April 26, 1998
Trailhead 1998 El Capitan 1998
Ten years ago, when I was 53 years old, we hiked Guadalupe Peak. The company I work for had transferred me to Texas. My partner and I belonged to a group of highpointers who hike the highest points in the United States. We had already hiked many of the eastern states and were looking forward to doing some of the high points in the midwest & west.
Seeing as we were now living in Texas it was a good starting point for our western highpoint adventures.
Texas had been our home for less than two years when we learned that friends of ours from northeastern Pennsylvania were moving to Tucson, Arizona. On their way there they stopped for a visit. We decided that we would get together and hike Guadalupe Peak.

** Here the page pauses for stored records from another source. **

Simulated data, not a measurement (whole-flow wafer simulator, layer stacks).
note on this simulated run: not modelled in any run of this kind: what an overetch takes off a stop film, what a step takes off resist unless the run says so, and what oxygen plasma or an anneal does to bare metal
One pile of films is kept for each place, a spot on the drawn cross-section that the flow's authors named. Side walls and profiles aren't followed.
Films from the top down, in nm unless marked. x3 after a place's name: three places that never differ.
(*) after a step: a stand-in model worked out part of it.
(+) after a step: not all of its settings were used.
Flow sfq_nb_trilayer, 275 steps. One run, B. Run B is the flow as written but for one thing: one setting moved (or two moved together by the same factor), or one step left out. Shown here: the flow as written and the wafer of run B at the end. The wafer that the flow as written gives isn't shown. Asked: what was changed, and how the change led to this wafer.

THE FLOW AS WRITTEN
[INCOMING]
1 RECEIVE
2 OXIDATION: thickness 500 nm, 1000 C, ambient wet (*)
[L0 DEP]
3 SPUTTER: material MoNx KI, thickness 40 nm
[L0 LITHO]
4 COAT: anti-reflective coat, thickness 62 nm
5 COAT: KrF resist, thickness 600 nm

On April 26, 1998 our friends, my partner and myself met at Van Horn, Texas to hike Guadalupe Peak.
My partner, John, had just turned 33 and was the youngest of our group. One of our friends that was participating in the hike was 62 years old. I remember thinking that I hope when I became 62 years old that I would be able to hike Guadalupe.
Guadalupe Peak is 8.4 miles hiking round trip. The elevation gain from the parking lot at the visitor center to the top is 2950 feet. It was my first hike that would take us along a trail with shear cliffs. At that time in my life I had a real phobia with heights. It was the scariest hike I had ever done. I really could not enjoy the sights because of my phobia.
I felt proud of myself that I was able to make it to the top. Once there I just wanted to be back at the parking lot and away from all the frightening height.
It took us six hours to complete the hike and I thanked God when I was finally back safe in the parking lot. Since Guadalupe we have hiked Mt. Elbert, Wheeler Peak, Boundary Peak and Humphreys Peak. Each of these peaks are over 12,500 feet. After each hike I became more self assured with my height phobia.
June 24, 2008
This year, because of the high gas prices, we decided not to take a vacation and drive back east. Instead we decided it was time to revisit Guadalupe.
On June 24, 2008 at 7:00AM we were once again in the Guadalupe visitor parking lot ready to start our hike. My birthday is June 29, I was doing the hike just days before my 64th birthday. The night before we had stayed in Carlsbad. On our way from Carlsbad to Guadalupe Peak we could see thunder/lightening off in the distance. We had decided that if it looked at all like a thunderstorm we would not hike the peak. By the time we got to the park the sky was clear. Temperature was 65%. A beautiful morning.
Fifteen minutes into our hike we came upon a very tame mule deer. It seemed to know that we would not harm it. A little further up the trail we came across several lizards. It was just a beautiful day for a hike. The bottom half of the trail has many switch backs. At every turn you are able to see more of the dessert and the surrounding mountains, new vistas and awesome sights.
About two and a half miles up the trail you hike through pine trees and agave plants. The agave plants were in full bloom. I thought they were the most interesting plants I had ever seen. We took many pictures of these plants. From what I have read about these plants only a few animals are able to pollinate the blossoms on the plants. We were gifted in that we saw a Scott’s oriole doing just that. I had my movie camera with me and tried to get it on camera, but in my excitement could not get the camera focused.
Three miles up the trail is the highest camping area in Texas. From this camping area it is only another mile to the top. The last mile can be the scariest as this is where the trail follows the side of a cliff with a sheer drop off. It seems to drop forever. This time I was able to look over the ledge and not feel paralyzed.
When you approach Guadalupe Peak from the main road there is a very impressive mountain, El Capitan, with cliffs that drop for many feet. From the road it looks very daunting. It is a massive mountain that seems to have been thrust straight up out of the ground. At first you think, “Is this Guadalupe Peak?”, but the peak is hiding behind this massive structure of rock. When you finally reach the peak you are able to look down on this massive hunk of rock.
We peaked at 9:30AM. Spent about 25 minutes taking pictures of the peak and visiting with other hikers. The views were beyond description. Every turn you took there was another view of the surround prairie and mountains.
On the way down you get a different view. Rather than looking up you are looking down on where you have to hike. It was the same views you see on the way up, just from a different angle, but just as impressive.
The last mile started taking a toll on us. John developed blisters on his toes. My calves had tightened up and it seemed like the visitor center parking lot was forever out of reach, but that is just a part of hiking. We reached the parking lot at 12:41. It took us 6 hours 31 minutes to complete the hike. Each hike has it problems. The sights and challenge of the hike far over shadow any inconvenience you have to endure. I was really delighted that we had revisited Guadalupe Peak. The second time around was far better than the first.